The march on the Capitol was a pre-planned part of the rally, and the violence was started by people who either left Trump’s speech early or skipped it entirely, but House Democrats quickly moved to impeach Trump for supposedly “inciting” the violence.

Tuesday’s proceedings begin with a debate over the question of whether former presidents can be impeached in the first place. Trump’s attorneys argue that the Constitution “requires that a person actually hold office to be impeached,” because one cannot be “removed from Office” if he has already vacated the office.

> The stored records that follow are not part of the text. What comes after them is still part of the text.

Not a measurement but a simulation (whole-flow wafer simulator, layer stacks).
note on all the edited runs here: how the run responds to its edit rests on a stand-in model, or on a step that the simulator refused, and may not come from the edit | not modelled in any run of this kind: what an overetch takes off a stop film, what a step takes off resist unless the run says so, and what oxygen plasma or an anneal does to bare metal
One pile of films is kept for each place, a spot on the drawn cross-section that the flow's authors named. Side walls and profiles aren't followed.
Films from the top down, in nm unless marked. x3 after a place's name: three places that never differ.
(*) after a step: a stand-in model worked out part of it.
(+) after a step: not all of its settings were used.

Democrat Rep. Jamie Raskin of Maryland, the lead House impeachment manager, argued that this stance, which he called a “January exception” to impeachment, would constitute an “Invitation to the president to take his best shot at anything he may want to do on his way out the door.” He then played a lengthy video splicing together snippets of Trump’s remarks with various videos of the day’s events, with which conservatives quickly took issue:

In light of the Senate having already voted 55-45 against Sen. Rand Paul’s (R-KY) motion to dismiss the impeachment as unconstitutional, Tuesday’s vote is expected to result in the impeachment trial moving forward. Because only five Republicans joined Democrats in that vote, however, the trial itself is not expected to yield the 67 votes necessary to convict Trump and disqualify him from future office.